I looked into the frequency of register usage in x86-64. I disassembled optimized and debug builds of Firefox's libxul.so and counted, for each general-purpose register, the number of instructions referencing that register. The graph below shows those results, normalized to a fraction of the total number of instructions in each binary.
These results severely undercount the actual usage of rsp, since it's implicitly used in every push, pop, call and ret instruction, but otherwise should be accurate. 8, 16 and 32-bit registers were counted as the 64-bit register they belong to.
- Debug builds use rax and rbp a lot more than optimized builds. This is because gcc debug builds keep local variables in memory and reference them via rbp. Optimized builds use register allocation to spread locals across registers and do a lot fewer memory references.

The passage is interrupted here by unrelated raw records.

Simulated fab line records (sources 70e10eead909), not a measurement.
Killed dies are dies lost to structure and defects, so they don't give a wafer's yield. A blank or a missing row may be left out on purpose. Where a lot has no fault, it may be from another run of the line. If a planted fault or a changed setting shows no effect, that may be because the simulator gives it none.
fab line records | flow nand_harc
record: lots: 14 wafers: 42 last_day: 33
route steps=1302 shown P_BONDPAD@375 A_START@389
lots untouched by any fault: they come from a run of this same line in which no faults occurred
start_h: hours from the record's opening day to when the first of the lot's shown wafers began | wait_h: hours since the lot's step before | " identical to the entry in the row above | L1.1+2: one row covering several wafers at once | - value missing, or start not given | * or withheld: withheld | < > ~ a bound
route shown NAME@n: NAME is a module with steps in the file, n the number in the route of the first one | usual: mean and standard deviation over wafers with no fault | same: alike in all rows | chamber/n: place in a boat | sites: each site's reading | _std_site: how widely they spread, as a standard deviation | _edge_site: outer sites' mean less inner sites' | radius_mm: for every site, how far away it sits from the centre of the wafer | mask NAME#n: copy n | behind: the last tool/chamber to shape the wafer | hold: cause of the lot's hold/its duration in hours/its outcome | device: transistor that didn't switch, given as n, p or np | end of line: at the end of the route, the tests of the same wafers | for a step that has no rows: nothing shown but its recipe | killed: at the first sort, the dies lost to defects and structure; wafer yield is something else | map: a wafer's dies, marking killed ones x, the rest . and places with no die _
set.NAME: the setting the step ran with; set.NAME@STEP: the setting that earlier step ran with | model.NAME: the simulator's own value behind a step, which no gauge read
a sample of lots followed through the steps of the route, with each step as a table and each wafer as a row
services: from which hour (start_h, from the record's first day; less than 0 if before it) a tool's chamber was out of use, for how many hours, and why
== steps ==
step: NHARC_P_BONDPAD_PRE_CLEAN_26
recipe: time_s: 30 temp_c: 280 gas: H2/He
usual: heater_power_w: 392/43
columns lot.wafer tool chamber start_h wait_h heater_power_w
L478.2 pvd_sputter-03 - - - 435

- Optimized builds make far more use of r12-r15 than r8-r11. I think that's because r12-r15 are four of the six callee-saves registers in the System V x86-64 ABI (the others are rbx and rbp), so the third callee-saves register you allocate will be r12. On the other hand rdi, rsi, rax, rdx and rcx are all caller-saves so you don't get into r8 etc until you need a sixth caller-saves register.
- In optimized builds r11 is referenced by less than 0.4% of instructions, so it looks like there's no need for more caller-saves general-purpose registers, and given the least-used callee-saves register r15 is still used by 3% of instructions, maybe it would have been a good idea for the x86-64 ABI to make more registers callee-saves instead of caller-saves.